Mixed Magic Theatre has taken this tradition seriously, and this marks the company's tenth year of producing works by the Bard in parks and waterside settings from Wickford to Pawtucket.
This time around, the troupe is presenting A Midsummer Night's Dream in the park beside the Towers in Narragansett on August 17 and 18, and on the lawn at Blithewold Mansion in Bristol on August 25 and 26 (all at 7:30 pm).
For Mixed Magic's new artistic director Jonathan Pitts-Wiley, who grew up performing in his parents' (Ricardo and Bernadet Pitts-Wiley) productions, Shakespeare has a certain allure in the outdoors.
"There are certain plays, especially Shakespeare's comedies, that play great outside," Pitts-Wiley says. "I think the language and the atmosphere are the essential and best parts of what theater is about, which is a community spirit.
"People getting together and playing make-believe, after a hard day's work — it doesn't have to go past that," he continues. "Just enjoy the language and people having a good time."
He mentions kids on bicycles, dog-walkers, or parents pushing strollers who recently happened upon Mixed Magic's free outdoor shows in Pawtucket and stopped, taken in by the colorful costumes or the actors' antics.
"The whole experience becomes bigger than the play," Pitts-Wiley says. "It's an escape, an opportunity to be entertained but also engaged. Even if you're not versed in Shakespeare, there are lots of comic moments that just look funny. How can you not laugh at the fights between the lovers in Midsummer?"
Introducing non-theatergoers to theater is one of Pitts-Wiley's main objectives for Mixed Magic: "If we want to get our message out, it's about the people we don't know — we are best measured by them."

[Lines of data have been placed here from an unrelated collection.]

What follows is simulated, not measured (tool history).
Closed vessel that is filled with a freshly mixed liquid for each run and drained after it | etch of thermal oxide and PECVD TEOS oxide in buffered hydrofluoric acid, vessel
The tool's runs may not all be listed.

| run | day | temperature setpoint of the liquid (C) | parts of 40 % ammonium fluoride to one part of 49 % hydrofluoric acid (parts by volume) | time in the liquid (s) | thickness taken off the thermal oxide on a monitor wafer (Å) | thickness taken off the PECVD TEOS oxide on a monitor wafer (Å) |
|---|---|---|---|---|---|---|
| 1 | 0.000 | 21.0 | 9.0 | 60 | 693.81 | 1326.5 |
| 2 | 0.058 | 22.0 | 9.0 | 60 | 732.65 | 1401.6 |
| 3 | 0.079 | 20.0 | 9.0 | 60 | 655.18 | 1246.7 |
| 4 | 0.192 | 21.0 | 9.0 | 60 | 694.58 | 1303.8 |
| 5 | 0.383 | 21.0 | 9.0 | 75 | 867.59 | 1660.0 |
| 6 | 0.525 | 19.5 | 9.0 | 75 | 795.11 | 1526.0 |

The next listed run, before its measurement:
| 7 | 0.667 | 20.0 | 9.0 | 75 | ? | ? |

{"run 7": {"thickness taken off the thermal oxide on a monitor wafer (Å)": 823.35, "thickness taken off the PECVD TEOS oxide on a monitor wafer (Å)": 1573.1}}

And as he reaches out to raise the profile of this small Pawtucket-based theater, Pitts-Wiley is intent on "telling American stories that involve the whole fabric of society and the elements therein." To that end, Mixed Magic's first fall production will be a show by Asa Merritt titled Art of Attack, about two Russian brothers trying to reconcile over a game of chess.
"If America is what we say it is," Pitts-Wiley says, "then we really need to change the discourse and acknowledge that there are a lot of stories out there that need to be told in a multi-ethnic way, in which race or ethnicity is relevant to character.
"There are times when we do do black stories, and we are a company run by black people," he adds, "but we are not the new Black Rep. We're not necessarily existing in the same space. We want to tell the stories of the people out in the seats. If you don't see anyone who looks like you in a performance, you feel left out."
Pitts-Wiley encourages audience members for the Midsummer performances to "bring a lawn chair, a picnic, a bottle of wine" and, if the mood strikes, to dress in line with the Caribbean set and costumes of this particular Shakespeare production.
Outdoor theater, after all, is about more than what's happening on stage.